Little Silver Council Candidates: Dan Levine
The former borough council president who lost his bid for mayor last year, is running for one of the two, three-year terms up for grabs in November.
Patch asked each of the four candidates running for a seat on the Little Silver Borough Council to tell voters a little bit about himself and to answer a series of questions outlining his thoughts on issues facing the borough.
We are running the profiles throughout week. Next up: Dan Levine, the former borough council president who lost his bid for mayor last year, is running for one of the two, three-year terms up for grabs in November.
My wife Ellen and I have been married for 49 years. She is a retired Eatontown teacher.
We have resided in Monmouth County for 46 years and in Little Silver for 43 years. We have two children, a son, and daughter. They currently reside in the Boston, Massachusetts area. Both children have gone through the Little Silver School system as well as Red Bank Regional High School. I own and operate Little Silver Community Hardware Store in Little Silver for 35 years.
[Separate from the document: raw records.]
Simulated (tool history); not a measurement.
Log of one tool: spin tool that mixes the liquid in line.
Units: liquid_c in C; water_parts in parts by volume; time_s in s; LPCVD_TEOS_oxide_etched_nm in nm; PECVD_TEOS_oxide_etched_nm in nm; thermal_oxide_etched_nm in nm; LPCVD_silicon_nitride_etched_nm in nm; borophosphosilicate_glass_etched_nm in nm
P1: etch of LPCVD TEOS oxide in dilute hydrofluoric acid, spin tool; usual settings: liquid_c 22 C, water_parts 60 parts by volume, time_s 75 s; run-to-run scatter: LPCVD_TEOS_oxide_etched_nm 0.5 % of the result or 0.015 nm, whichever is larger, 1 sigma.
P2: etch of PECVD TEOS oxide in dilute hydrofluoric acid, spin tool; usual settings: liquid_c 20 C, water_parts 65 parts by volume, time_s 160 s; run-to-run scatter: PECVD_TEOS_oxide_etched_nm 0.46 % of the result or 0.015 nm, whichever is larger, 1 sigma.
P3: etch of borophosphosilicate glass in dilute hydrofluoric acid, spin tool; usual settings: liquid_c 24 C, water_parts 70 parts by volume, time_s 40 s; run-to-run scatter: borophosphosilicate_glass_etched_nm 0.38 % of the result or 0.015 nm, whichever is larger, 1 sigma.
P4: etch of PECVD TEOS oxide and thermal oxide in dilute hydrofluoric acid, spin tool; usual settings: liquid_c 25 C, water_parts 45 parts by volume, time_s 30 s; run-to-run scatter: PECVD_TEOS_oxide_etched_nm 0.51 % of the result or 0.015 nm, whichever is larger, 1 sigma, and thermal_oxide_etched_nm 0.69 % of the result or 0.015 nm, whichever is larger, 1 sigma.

Little Silver Councilman (2008-2011) Chairman of the following L.S.Organizations:
- Finance Committee
- Board of Health
Member on the Board of Directors, Two Rivers Water Reclamation Authority.
- The Authority serves 13 towns with annual budget 14.3 million dollars and has 39 employees.
- My service included: Treasurer, Finance Committee
Served on the Fort Monmouth Restoration Advisory Board.
Served on the Monmouth County Work Investment Board.
1. Why are you running? What do you feel are the top challenges for Little Silver's governing body?
As a business owner I talk to a lot of Little Silver residents. I hear their frustration about the property taxes that we pay in this town. During my previous term on the borough council, I feel I made a difference. I tried to approach the issues that came before us from the perspective of what made sense for Little Silver. I believe that partisan politics have no place in community elections. The issues confronting our town aren’t specific to us; property tax levels, appropriate levels of municipal services, and balanced growth. However, the solutions we arrive at together should reflect what is in the best interests of current and future Little Silver residents.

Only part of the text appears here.